Let $(E, \|\cdot \|)$ be a real Banach space. Let $\tau_1$ be the weak topology induced by $\|\cdot\|$. Let $[\cdot]$ be another norm on $E$ that is weaker than $\|\cdot\|$, i.e., there is $C>0$ such that $[u] \le C \|u\|$ for all $u\in E$. Let $\tau_2$ be the weak topology induced by $[\cdot]$.
In solving exercise 6.13.1 in Brezis' Functional Analysis, I would like to verify that $\tau_2 \subset \tau_1$. Could you please have a check on my below attempt?

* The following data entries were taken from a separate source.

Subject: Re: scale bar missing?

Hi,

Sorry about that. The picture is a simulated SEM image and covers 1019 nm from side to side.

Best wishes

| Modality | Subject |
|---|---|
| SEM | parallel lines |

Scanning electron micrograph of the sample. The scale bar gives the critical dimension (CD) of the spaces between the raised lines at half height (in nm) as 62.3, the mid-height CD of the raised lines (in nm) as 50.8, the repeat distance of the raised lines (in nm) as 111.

Let $E^*_{\|\cdot \|}$ be the dual of $E$ w.r.t. $\|\cdot \|$. Let $E^*_{[\cdot ]}$ be the dual of $E$ w.r.t. $[\cdot ]$. Then $\tau_1$ is the initial topology on $E$ induced $E^*_{\|\cdot \|}$. Similarly, $\tau_2$ is the initial topology on $E$ induced $E^*_{[\cdot]}$. Then it suffices to prove that $E^*_{[\cdot]} \subset E^*_{\|\cdot \|}$. Let $T\in E^*_{[\cdot]}$. We will prove that $T \in E^*_{\|\cdot \|}$. Clearly, $T$ is linear. It remains to prove that $T$ is continuous w.r.t. $\|\cdot\|$. Let $x, x_n \in E$ such that $\|x_n-x\| \to 0$. Because $[\cdot]$ is weaker than $\|\cdot\|$, we get $[x_n-x] \to 0$. Because $T \in E^*_{[\cdot]}$, we get $Tx_n \to Tx$. This completes the proof.